LCM Ceramic 3D Printing: Industrial Standard or Prototyping Technology?
HOMA J. 1, SCHWENTENWEIN M. 1
1 Lithoz GmbH, Vienna, Austria
INVITED TALK (KEYNOTE offered by the ECERS organizers)
With their ability to produce functional parts directly from CAD data, additive manufacturing (AM) technologies have an enormous potential for industry. The ultimate advantage of AM over traditional manufacturing methods is the freedom of design. It is possible to introduce new features in the design of parts without the limitations of conventional forming techniques.
These kinds of technologies have already been established in plastics processing and metalworking over the last decade, and their use for fabricating ceramic materials is already pushing strongly into the ceramic industry.

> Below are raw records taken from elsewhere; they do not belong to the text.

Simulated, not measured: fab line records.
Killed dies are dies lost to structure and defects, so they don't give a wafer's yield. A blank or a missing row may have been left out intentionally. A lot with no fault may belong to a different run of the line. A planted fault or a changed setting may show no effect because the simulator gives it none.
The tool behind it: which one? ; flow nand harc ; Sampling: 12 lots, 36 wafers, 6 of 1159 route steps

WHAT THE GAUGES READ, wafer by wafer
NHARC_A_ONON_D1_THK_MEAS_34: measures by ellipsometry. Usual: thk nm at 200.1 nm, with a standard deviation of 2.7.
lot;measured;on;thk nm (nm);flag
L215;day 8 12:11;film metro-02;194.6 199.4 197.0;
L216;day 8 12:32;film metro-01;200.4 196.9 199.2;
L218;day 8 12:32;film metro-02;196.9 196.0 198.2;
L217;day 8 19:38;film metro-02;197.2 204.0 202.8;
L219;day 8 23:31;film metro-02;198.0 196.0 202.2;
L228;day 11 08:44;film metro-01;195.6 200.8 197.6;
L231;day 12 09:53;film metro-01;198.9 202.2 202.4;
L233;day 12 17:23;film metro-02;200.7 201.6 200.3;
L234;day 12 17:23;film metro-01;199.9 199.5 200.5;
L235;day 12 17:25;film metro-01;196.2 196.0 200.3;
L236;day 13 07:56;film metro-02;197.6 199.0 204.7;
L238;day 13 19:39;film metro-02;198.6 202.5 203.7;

This presentation will provide an insight of what needs to be taken into consideration to bring it into the market and will give an insight about already existing products in different industries. It shows the difficulties and hurdles to introduce an upcoming technology but also the opportunities.
Industry reports are already forecasting that the market for ceramic 3D printing will grow multiple times over the next few years and the implementation of ceramic AM will move fast forward. However, ceramic parts used in demanding applications must have properties, which meet the high standard of the ceramic industry. Lithographic AM is the most widespread technology for high-performance ceramics, due to the high precision and good materials properties, which are achieved through the high green density because of the use of highly filled slurries and through the two-stage process (shaping and sintering are separated).
This contribution will present exemplary use cases where AM was able to combine these material properties with the profit-oriented requirements of scaled-up industrial mass production. These use cases, including a successful manufacturer whose annual output now reaches 2 million parts, will show how companies have already integrated 3D printing into their workflow and have entered into serial production. An assessment of the potential of ceramic 3D printing will demonstrate how far serial production in ceramic additive manufacturing has already come, while also giving an outlook into the future. Thus, this paper will also highlight key factors in successfully implementing ceramic AM into the industrial need and give a better understanding of the real potential of ceramic 3D printing systems and know the status of LCM technology employment in industrial mass production. It will be demonstrated that that companies can take considerable advantage of this production technique today simply by following some basic rules. The new design freedom and quality of the 3D-printed ceramic parts make them perfect for demanding and innovative applications where conventional manufacturing techniques, such as milling, simply reach their limits.